Climate change is a particular concern for insurance companies with high asset intensities, which are subject to heavy physical climate value at risk.

September 19, 2023

Addressing Climate and Other Risks: The ESG and EVA Performance of Insurance Companies

Insurance companies base their business models around assuming and diversifying risk. They pool risk from individual payers and redistribute it across a larger portfolio. Most generate revenue by charging premiums in exchange for insurance coverage (risk underwriting), and reinvesting premiums into other interest-generating assets.

Among the risks affecting insurance companies are ESG-related risks. Climate change is a particular concern for insurance companies with high asset intensities, which are subject to heavy physical climate value at risk.

Investors considering opportunities in insurance companies may wish to examine insurance companies’ underwriting policies, in addition to information provided by the ISS ESG Corporate Rating and ISS Economic Value Added solutions. Some patterns in insurance companies’ ESG and EVA performance are described below.

Overall ESG Rating Scores of Insurance Companies

Most insurance companies in the ISS ESG Corporate Rating universe score relatively low in their overall ESG rating performance (Figure 1). Approximately 75% of our 250+ insurance companies score below 50 (Prime threshold), while more than 25% of insurance companies score below 25.

Figure 1: Insurance Companies – Breakdown of ESG Rating Performance Scores

Source: ISS ESG

When breaking down these performance scores, it appears that insurance companies score the highest in their Governance (G) pillar performance scores, followed by their Social (S) performance scores, and their Environmental (E) performance scores (Figure 2).

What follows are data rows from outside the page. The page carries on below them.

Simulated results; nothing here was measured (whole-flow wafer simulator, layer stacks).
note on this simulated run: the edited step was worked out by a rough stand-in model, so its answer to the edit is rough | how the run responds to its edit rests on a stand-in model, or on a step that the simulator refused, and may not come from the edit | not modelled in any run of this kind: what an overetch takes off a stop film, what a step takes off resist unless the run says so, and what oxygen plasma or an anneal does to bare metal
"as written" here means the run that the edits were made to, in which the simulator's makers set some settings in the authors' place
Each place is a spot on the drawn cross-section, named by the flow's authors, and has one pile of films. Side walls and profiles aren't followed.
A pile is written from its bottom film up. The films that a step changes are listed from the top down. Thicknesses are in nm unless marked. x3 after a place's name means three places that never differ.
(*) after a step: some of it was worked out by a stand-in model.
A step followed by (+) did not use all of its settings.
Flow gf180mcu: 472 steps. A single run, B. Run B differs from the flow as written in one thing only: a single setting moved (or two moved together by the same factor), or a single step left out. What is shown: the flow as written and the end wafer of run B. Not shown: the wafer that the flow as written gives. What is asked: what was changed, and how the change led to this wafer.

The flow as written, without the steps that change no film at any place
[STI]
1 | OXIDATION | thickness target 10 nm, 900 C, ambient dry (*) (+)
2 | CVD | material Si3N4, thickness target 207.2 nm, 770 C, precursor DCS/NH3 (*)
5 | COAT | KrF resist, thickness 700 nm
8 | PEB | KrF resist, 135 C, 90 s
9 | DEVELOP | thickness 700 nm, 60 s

Figure 2: Insurance Companies – Breakdown of E, S, G Performance Scores

Source: ISS ESG

Insurance companies’ relatively sound Governance practices are likely due to longer and more well-established mandatory reporting requirements around governance issues meant to protect the long-term viability of financial markets and consumers.

Among Social issues, Diversity, Equity, and Inclusion efforts have increased in recent years, which has led to companies publishing more relevant and transparent policies to promote a welcoming, diverse, and discrimination-free workplace.

The Environmental pillar is now receiving more attention because of both various countries’ Net Zero commitments and the wide coverage of COP 26. Nevertheless, insurance companies are still relatively new to navigating the complex landscape of greenhouse gas (GHG) accounting and climate change mitigation/adaptation strategies.

More than 60% of insurance companies have high or very high ESG disclosure transparency. Across the many ESG issues with varying material implications, climate change has been on the top of the agenda for most insurance companies.

Figure 3: Insurance Companies – Breakdown of ESG Disclosure Transparency Levels

Source: ISS ESG

Climate Change Risks and Mitigation Strategy (CCRM)

Governments and regulators are increasing disclosure requirements, as momentum on disclosure frameworks is accelerating. For example, the ISSB published its first two IFRS Sustainability Disclosure Standards, including on climate-related disclosures, in June 2023, to take effect from 2024. Nevertheless, investigation of climate change risks-related disclosures based on the existing ISS ESG universe of 250+ insurance companies indicates that companies’ performance has been lacking.

The ISS ESG Corporate Rating examines companies’ disclosures on important and relevant industry risks related to climate change and whether companies have climate change adaptation and mitigation strategies in place. Figure 4 displays the performance for the relevant disclosure of the Climate Change Risks and Mitigation Strategy (CCRM) indicator.

Figure 4: Insurance Companies – Breakdown of CCRM Disclosure

Source: ISS ESG

Most insurance companies have adequate (C and above) CCRM disclosure, despite generally low E performance scores (as seen in Figure 2). The combination of adequate disclosure with low E performance scores suggests that more needs to be done to embed climate change considerations into insurance business and investment, instead of simply addressing climate change disclosure on a broader strategy or policy level.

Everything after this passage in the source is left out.